To this end it is possible to extend the above analysis to the ${N}_{\mathrm{exc}}\to {N}_{\mathrm{exc}}+1$ spin transitions for ${N}_{\mathrm{exc}}\geqslant 1$ and for each of the transitions evaluate the critical ratio R. We note that the fully analytical approach is unfortunately obscured by the fact that for excitation sectors ${N}_{\mathrm{exc}}\gt 1$, the spin interaction matrix (6c) does not take the simple structure of (39) and the evaluation of eigenvalues in principle amounts to solving higher order polynomials. Specifically, for a ${N}_{\mathrm{exc}}\to {N}_{\mathrm{exc}}+1$ spin transition, the critical value of the coupling ${\lambda }_{a}$ can be obtained from the condition ${E}_{\mathrm{GS}}^{{N}_{\mathrm{exc}}}={E}_{\mathrm{GS}}^{{N}_{\mathrm{exc}}+1}$, where ${E}_{\mathrm{GS}}^{{N}_{\mathrm{exc}}}=\tfrac{{\omega }_{\mathrm{at}}^{\prime }}{2}(-N+2{N}_{\mathrm{exc}})+\delta {E}^{{N}_{\mathrm{exc}}}$. Here, $\delta {E}^{{N}_{\mathrm{exc}}}$ is obtained from exact diagonalization of (6c). Furthermore, in order to evaluate the critical value of ${\lambda }_{a}$ for the photonic transition (57) (needed for the evaluation of R, (58)), we assume ${s}_{l\mu }^{z}={s}^{z},\,\forall l,\mu$ in (48), where we take ${s}^{z}({N}_{\mathrm{exc}})=-1+\tfrac{2{N}_{\mathrm{exc}}}{N}$.
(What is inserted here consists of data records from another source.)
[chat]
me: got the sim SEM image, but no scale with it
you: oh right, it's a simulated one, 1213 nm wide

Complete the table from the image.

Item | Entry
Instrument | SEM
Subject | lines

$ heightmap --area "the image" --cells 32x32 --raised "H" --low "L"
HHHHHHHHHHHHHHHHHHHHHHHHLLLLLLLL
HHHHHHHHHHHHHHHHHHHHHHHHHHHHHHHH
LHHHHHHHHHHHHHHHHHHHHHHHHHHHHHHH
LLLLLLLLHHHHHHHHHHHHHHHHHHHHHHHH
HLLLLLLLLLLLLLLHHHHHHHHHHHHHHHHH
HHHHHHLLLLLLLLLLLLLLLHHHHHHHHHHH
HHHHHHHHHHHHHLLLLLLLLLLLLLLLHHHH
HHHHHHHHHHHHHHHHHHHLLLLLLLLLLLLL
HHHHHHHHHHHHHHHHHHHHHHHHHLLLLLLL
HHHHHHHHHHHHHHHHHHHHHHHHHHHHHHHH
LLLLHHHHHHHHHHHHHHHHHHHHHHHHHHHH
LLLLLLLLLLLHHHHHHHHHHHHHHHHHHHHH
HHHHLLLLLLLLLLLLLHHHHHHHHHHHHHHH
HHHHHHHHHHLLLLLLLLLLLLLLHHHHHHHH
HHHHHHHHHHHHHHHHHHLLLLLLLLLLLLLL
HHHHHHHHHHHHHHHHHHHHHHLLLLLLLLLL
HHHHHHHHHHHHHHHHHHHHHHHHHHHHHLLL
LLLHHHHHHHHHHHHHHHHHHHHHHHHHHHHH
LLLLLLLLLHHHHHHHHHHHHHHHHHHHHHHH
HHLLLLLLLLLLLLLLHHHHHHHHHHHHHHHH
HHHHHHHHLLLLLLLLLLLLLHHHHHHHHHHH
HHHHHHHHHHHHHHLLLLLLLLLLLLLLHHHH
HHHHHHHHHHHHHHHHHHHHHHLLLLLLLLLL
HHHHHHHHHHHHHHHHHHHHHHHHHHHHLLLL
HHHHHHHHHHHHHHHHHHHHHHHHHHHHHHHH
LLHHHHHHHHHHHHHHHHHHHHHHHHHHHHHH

In practice, the restriction of the Hamiltonian to a given ${N}_{\mathrm{exc}}$ sector clearly simplifies the analysis, however the number of basis states still grows rapidly as $\left(\genfrac{}{}{0em}{}{N}{{N}_{\mathrm{exc}}}\right)$ and an extensive numerical investigation of higher excitation number sectors goes beyond the scope of the present article. For that reason, and in order to unambiguously show that the frustrated regime can be reached in the relevant ${N}_{\mathrm{exc}}\gt 1$ sector, we focus on the simpliest such situation, namely the $1\to 2$ spin transition. In figure 6 we plot R (c) and Q (d) for two distinct values of η ($\eta =-1$ and $\eta =-0.5$) for $0\leftrightarrow 1$ and $1\leftrightarrow 2$ spin transition. The solid lines correspond to the analytical result (56) and coincide with the exact diagonalization results for the $0\leftrightarrow 1$ (black crosses and red stars for $\eta =-1$ and $\eta =-0.5$ respectively)¹⁰ . It is apparent from figures 6(c) and (d) that the desired parameter range $R\gt 1$, $Q\gg 1$ can be achieved also for the $1\leftrightarrow 2$ spin transition and therefore the frustrated regime can be indeed reached (this is also a confirmation of the intuitive expectation based on the analysis of the $0\to 1$ transition alone, namely that the arbitrarily large values of R are a strong indication that higher excitation number sectors can be reached without breaking the validity of the spin Hamiltonian). The smallness of the change of R and Q between the $0\leftrightarrow 1$ and $1\leftrightarrow 2$ transitions is a consequence of the fact that the difference between the critical values of ${\lambda }_{a}$ for two adjacent excitation numbers spin transitions (${N}_{\mathrm{exc}}\to {N}_{\mathrm{exc}}+1$ and ${N}_{\mathrm{exc}}+1\to {N}_{\mathrm{exc}}+2$) decreases rapidly with the system size (another manifestation of this is the finite size scaling of the superradiant phase transition, see the insets of figure 2, where the critical coupling tends to 0 in the thermodynamic limit.)

To recap, we have shown that the spin model (5) with both frustrated and non-frustrated interactions can emerge as an effective description of the parent TC Hamiltonian (2). This can be achieved when considering an elongated geometry of the square array, ${L}_{y}\gg {L}_{x}$. On one hand this circumvents the limitations related to realizing effective spin Hamiltonians with frustrated interactions using optical setups governed by TC Hamiltonians [63]. Finally, we note that one can simulate the parent TC model in the regime where it yields the effective spin model using QMC avoiding thus a sign problem of the spin model which opens up an interesting perspective on the QMC simulations of Hamiltonians with sign problem.